Black August: A Commitment to Anti-Colonial Resistance

THIS MONTH, THE NEW YORK YOUNG COMMUNIST LEAGUE COMMEMORATES BLACK AUGUST.

During Black August, we not only commemorate our martyrs but also celebrate the millions of militants borne from their blood and cries for liberation. Black August was born to celebrate the courageous life of Jonathan Jackson. Jonathan was a boy who, at 17, gave his life not only to the liberation of his brother but to everybody kept prisoner under the colonial system. His act was out of revolutionary anger, love for his brother, and love for all the world’s oppressed. When George Jackson received word of his brother's murder at the hands of the pigs he said,

“I wanted to teach him how to fly; I’ll think of him now as Che Guevara.”

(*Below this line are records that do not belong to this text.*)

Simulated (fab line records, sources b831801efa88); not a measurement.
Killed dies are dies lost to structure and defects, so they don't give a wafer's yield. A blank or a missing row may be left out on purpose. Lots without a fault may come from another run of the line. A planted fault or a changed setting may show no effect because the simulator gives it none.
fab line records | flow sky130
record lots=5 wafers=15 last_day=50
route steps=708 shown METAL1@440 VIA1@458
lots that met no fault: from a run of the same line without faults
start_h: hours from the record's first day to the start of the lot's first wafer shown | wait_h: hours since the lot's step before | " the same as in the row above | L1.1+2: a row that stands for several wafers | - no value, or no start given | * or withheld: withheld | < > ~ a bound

George himself would be murdered a year later, August 22nd, during his own flight for freedom.

The U.S. prison system remains a central pillar of capitalist and colonial exploitation. The 13th Amendment, in the settlers’ guileful nature, protected slavery in the prisons.

Neither slavery nor involuntary servitude, except as a punishment for crime whereof the party shall have been duly convicted, shall exist within the United States...

Black neighborhoods are systemically over policed by fascist thugs which carry out daily colonial brutalization. More than half of those exonerated between 1989 and 2022 are Black, despite the fact that Black people account for 13.6% of the U.S. population. Innocent Black people are 7 times more likely to be wrongly convicted of murder. They are more likely to be detained pretrial. It takes them 3 years longer to be exonerated in murder cases. They are over represented in prisons in general, especially in the South. Slavery persists. Wages are 13 to 52 cents an hour. In the south, almost all penal labor is unpaid. They do not have labor rights, including overtime pay, protection from discrimination, and the right to collective bargaining.

In the face of continuous colonialism, in the Jackson brothers’ example, we commit to embodying the militant spirit of the Haitian Revolution, Nat Turner’s Rebellion, and EVERY REVOLT OF THE ENSLAVED AGAINST THE COUNTER-REVOLUTIONARY SETTLER FORCES.

We commit to continuing the resistance fought by the Black Panthers, Malcolm X, Assata Shakur, the Black Liberation Army, Angela Davis, Kwame Ture, the Black union organizers who endured government and settler attacks, the numerous organic self-defense organizations that have sprouted throughout our history of struggle against state violence, and EVERY FREEDOM FIGHTER WHOSE SACRIFICES HAVE KEPT THE ANTI-COLONIAL MOVEMENT ALIVE TO THIS DAY.

This revolutionary legacy has long inspired the colonized peoples—the wretched and toiling masses—of the earth. It is honored by the Palestinian resistance in their constant struggle against the settler-colonialism of the Zionist entity and the imperial United States.

THE NY YOUNG COMMUNIST LEAGUE COMMITS TO PRESERVING, REINFORCING, AND ESCALATING THIS LEGACY TOWARD THE LIBERATION OF BLACK PEOPLE IN ALL COLONIZED LANDS.

Counter-revolution has not yet been eradicated. We survive today because of its defeats at the hands of Black militants.

Counter-revolution is a stubborn enemy, but with the masses of the world we will see its submission—revolution—in our lifetimes! It will be painful. it will be hard. but, as George Jackson once said,

The People’s war is not polite or proper.

We will bleed, we will cry, and we will fight—all in the name of freedom! Free our prisoners, free them all! Zionism, Fascism, and Colonialism will fall!

New York Young Communist League

The NY Young Communist League commemorates Black August as a commitment to anti-colonial struggle. Our martyrs are best honored through our struggle to abolish slavery, free our political prisoners, and liberate the Black masses of the world. 
Black August was established to honor the deaths of the Jackson brothers but later expanded to pay nods to other events in the historical struggle for Black liberation such as the Haitian revolution, Debbie Sims Africa and Fred Hampton’s birthday, Safiya Bukhari’s death, Nelson Mandela’s imprisonment in 1962 and the settler lynching of Emmett Till in 1955.
We can see the fall of capitalism, imperialism, and colonialism in our lifetimes. It is our historical role to see this victory through. Free our prisoners, free them all! Every white state will fall.